Friday, April 9, 2010
Former EPA Chemicals Chief Gives Recommendations for a "Workable and Effective" Chemical Regulatory System
A few days ago I mentioned that advocacy groups highlighted their differences with industry on TSCA reform at a recent chemical industry trade show called GlobalChem. Also presenting at that conference was the former head of the EPA Office responsible for chemicals management, Charlie Auer, now a private consultant. He offered the following "approach elements" on how to move towards a "workable and effective chemical regulatory system in the US."
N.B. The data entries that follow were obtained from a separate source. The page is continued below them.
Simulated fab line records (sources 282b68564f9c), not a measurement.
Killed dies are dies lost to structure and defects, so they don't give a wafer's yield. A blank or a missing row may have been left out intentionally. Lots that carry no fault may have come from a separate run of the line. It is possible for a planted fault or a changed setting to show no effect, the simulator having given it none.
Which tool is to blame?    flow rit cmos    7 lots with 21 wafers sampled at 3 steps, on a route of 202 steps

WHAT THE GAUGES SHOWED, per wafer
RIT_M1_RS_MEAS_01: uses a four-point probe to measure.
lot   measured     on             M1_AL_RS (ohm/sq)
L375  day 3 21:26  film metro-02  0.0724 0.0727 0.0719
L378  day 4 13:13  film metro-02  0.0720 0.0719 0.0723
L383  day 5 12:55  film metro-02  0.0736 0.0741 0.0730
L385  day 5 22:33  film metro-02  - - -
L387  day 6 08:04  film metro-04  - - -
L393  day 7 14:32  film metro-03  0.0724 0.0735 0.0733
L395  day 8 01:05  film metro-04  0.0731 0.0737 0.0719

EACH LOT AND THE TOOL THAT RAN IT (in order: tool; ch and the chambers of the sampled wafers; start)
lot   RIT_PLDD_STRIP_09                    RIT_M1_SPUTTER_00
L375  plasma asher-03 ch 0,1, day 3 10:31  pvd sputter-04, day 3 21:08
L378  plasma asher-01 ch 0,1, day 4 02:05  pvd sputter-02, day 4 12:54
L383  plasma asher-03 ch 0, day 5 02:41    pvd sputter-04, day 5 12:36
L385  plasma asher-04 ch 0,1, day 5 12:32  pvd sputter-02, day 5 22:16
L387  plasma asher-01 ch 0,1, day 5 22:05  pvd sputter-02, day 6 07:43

1) Improved hazard and exposure/use database: a requirement for regular periodic reporting from companies throughout the chemicals value chain to ensure that EPA's understanding of uses/exposures remains current. Auer noted that this should include an Inventory Reset component. He also suggested that there is a need for tiered datasets, i.e., basic data requirements triggered at each level, the ability for EPA to modify basic requirements based on hazard screening results, and a role for SARs, read-across, and other non-animal testing methods.
2) Staged process for risk assessment and risk management: Auer noted that there must be an "open, measured and timely" process in which there must be risk management following risk assessment, a role for periodic reassessment based on new information, consideration of the life-cycle of chemicals, and decisions based on the best available scientific data.
3) Broad risk management authority providing more flexible and effective tools: To include "rule plus order authority" and the ability to require development of enforceable pollution prevention and green chemistry plans.
4) Control actions: To be based on scientifically sound risk assessments, identification of mitigation or prevention measures to ensure safety, and "a determination by EPA that it is reasonable to require such measures."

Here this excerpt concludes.